Now I am using MATLAB, and found one of its function named
crossvalind, which provides lots of methods for cross validation, including some that I wasn't able to find on this site.
[TRAIN,TEST] = crossvalind('LeaveMOut',N,M), where M is an integer, returns logical index vectors for cross-validation of N observations by randomly selecting M of the observations to hold out for the evaluation set. M defaults to 1 when omitted. Using LeaveMOut cross-validation within a loop does not guarantee disjointed evaluation sets. Use K-fold instead.
It seems that this kind of cross-validation can be used in a loop, but it cannot guarantee disjointed evaluation. I think that this kind of cross-validation has the advantage that its partition could be updated in every loop, rather than being fixed before the loop as in k-fold cross-validation. This means that more 'dynamics' could be tested by this kind of cross validation. But I am not sure about this leave-m-out cross-validation: Could anyone states the difference between leave-m-out cross validation and k-fold validation, what are their advantages or disadvantages, and when should we choose one rather than the other?
In k-fold cross-validation, from the set of loops one sample can be in the test set for only one time, but in leave-M-out cross-validation one sample could appear in more than one test sets.
Some new issues inspired by @a.desantos. What m and n should I consider? Considering (by convention) that 10-fold cross-validation is nice, I should choose m as 4 when n would be 40; the combination of C(40,4) is 91,390. Should I generate all 91,390 different combinations, then run 91,390 tests, and average the performance of the specific learning algorithm?

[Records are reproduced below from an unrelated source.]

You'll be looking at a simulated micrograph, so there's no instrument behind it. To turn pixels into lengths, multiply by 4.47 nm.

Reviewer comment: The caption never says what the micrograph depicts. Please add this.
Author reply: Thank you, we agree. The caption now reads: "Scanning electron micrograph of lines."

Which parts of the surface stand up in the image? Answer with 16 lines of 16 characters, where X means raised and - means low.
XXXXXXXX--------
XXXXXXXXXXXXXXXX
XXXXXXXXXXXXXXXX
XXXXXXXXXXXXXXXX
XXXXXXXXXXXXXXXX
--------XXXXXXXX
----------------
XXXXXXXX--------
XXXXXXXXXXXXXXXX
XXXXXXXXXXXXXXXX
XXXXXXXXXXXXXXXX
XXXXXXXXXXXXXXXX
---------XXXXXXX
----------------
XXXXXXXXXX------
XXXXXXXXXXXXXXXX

you mean the train-test routine will be runned for 10 times since each time the data is split into ten disjoint parts in a 10 fold cross validation, this will generate one average test error E1, and this error is not reliable, then i need to run this 10-loop-test-routine for about 5-10 times and average all E1s to get another test error named E2, this E2 stands for the ultimate average error, and is more reliable than E1, right?